0768 – nightmares as a bottleneck

I’ve been trying to become more effective and efficient as a person. This isn’t always my top priority at any given point in time, maybe because it’s not a very natural way of thinking for me. In fact I have some aversions to it, which might be worth examining in a separate post.

That said, when I do find myself in the right headspace for thinking about it, I tend to find that the #1 bottleneck in my life is sleep. When I’ve been sleeping well, I am clear-headed, make better decisions and so on. When I’ve been sleeping poorly, I am sloppier, think less clearly, make worse decisions. So. If I want a good life – and I’d like to think that I do, whatever that means specifically – I should sleep better.

So what is the general quality of my sleep, and why isn’t it great to begin with? There are some legacy issues here. I consistently have a habit of staying up really late, and sleeping late as a consequence.

I’ve experimented with a range of hypotheses to explain this. One particularly sticky one right now is that I like to stay up late because a lot of my favorite people tend to come online around 4am Singapore time. But… I could hypothetically hang out with them simply by going to bed early and waking up early, and talking to them at 6am. So why not do that instead?

Well, to wake up at 6am, I would have to go to bed at something like 10pm. Why am I not doing that? I often don’t feel sleepy at 10pm, I find myself saying. Why? Because… I wake up late to begin with. It seems like an endless cycle and I’m not sure that I can go back to the start.

One thing I do know is that I used to stay up late all the time as a teenager. Why did I do that? Well, back when I used to live with my parents, in their house, late nights seemed like the only time that I could have to myself. When everyone else was asleep, and the world was quiet, and the internet seemed faster. I wonder if I romanticize that somewhat. I used to have to go to school early in the morning, and going to bed even earlier (say, 8pm?) seemed like a socially strange thing to do, considering mealtimes and whatnot.

Well, that limitation no longer applies. I am now free to go to bed at whatever time I please, and wake up whatever time I please.

I left my job at the end of June 2018. At the time, I was typically sleeping around 1-2am, and waking up I think around 10am-ish. I would often go to work at about 11 or 12. Even then, I wasn’t very happy with how my sleeping habits were. I would love the days when I woke up early and got to office early, but most of the time I was reaching work at around lunchtime. (Being just slightly ahead of lunchtime felt a little wasteful, since I wouldn’t be able to get substantial chunks of work done knowing that lunch was 30 minutes away. I really enjoyed lunchtime with my colleagues. I always felt bad if I was late and missed the window when everyone else was eating and talking.

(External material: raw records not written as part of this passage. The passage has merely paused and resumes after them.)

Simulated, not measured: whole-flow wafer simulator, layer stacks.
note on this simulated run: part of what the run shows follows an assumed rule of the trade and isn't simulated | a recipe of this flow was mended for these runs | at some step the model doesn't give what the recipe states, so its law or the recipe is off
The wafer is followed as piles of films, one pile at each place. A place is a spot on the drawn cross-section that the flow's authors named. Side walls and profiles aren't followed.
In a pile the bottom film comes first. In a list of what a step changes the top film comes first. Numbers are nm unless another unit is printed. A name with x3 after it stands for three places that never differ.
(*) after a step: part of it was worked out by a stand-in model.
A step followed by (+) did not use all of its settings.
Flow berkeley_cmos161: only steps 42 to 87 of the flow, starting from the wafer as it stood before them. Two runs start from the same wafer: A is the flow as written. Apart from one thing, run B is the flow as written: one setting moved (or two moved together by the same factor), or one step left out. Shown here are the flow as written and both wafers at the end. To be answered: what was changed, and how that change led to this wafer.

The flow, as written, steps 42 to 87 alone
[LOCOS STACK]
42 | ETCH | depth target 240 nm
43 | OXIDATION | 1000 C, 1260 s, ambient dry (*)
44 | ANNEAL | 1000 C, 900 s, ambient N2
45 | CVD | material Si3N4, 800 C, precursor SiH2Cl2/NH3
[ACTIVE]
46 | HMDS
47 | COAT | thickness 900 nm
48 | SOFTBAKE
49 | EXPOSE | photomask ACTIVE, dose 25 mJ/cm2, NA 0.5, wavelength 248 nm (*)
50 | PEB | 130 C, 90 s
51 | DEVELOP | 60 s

So why didn’t I “fix my sleep” (is this the wrong sort of language to be using?) when I still at work? Well… I tell myself that I felt tired and overwhelmed all the time. There was a lot of work to do and I never felt like I was “on top” of it. Looking back now, I realize that it’s not really possible to ever truly feel “on top” of everything. But I don’t know if that was something I could’ve appreciated at the time. I might have had to leave in order to develop a broader, bigger perspective on things.

Looking back I feel like even when I tried my best, I was never quite fully able to… “get out of my head” and see the big picture, re: how I was spending my time and energy. When I was a child I hated school timetables and homework and so on, and I had a scarcity mindset. At some level I felt like my time wasn’t mine. This stuff is really… something. There are questions here about autonomy and agency and debt. We’re 740 words in and I haven’t talked about the nightmares.

So… it’s a thing, I seem to get nightmares sometimes when I sleep early. And I seem much less likely to get them if I basically put off sleep until I’m exhausted. And the story I’m telling myself here is, I think I have been avoiding sleep because I’m subconsciously trying to avoid the nightmares. I had one two days ago when I tried to sleep early. The thing is, the nightmare doesn’t even feel very relevant anymore. It feels outdated. It feels like it was something that maybe was trying to protect me 10+ years ago.

So here’s what I’m thinking: my subconscious flinch, fear, aversion of nightmares – which I’ve never really properly articulated, I think because it sounds silly – is the bottleneck that keeps me from sleeping well, which is the bottleneck that keeps me from living well. So here’s how I’m choosing to approach it moving forward. I welcome the nightmares. I encourage the nightmares. Come at me, nightmares, and let me love you. I’m going to do a bunch of reading about nightmares, and I’m going to do the meditation and the breathing exercises and the reflection and journaling and whatever it takes to face this head on.

I’m pretty excited, actually. I hope I’m right. There’s a chance I might be wrong. But whatever the case, simply having some sort of working hypothesis to play with is making me feel less helpless, less overwhelmed. I feel like I have some sort of strategy now. Maybe this feeling is itself a kind of false hope. But let’s roll with it and see what happens.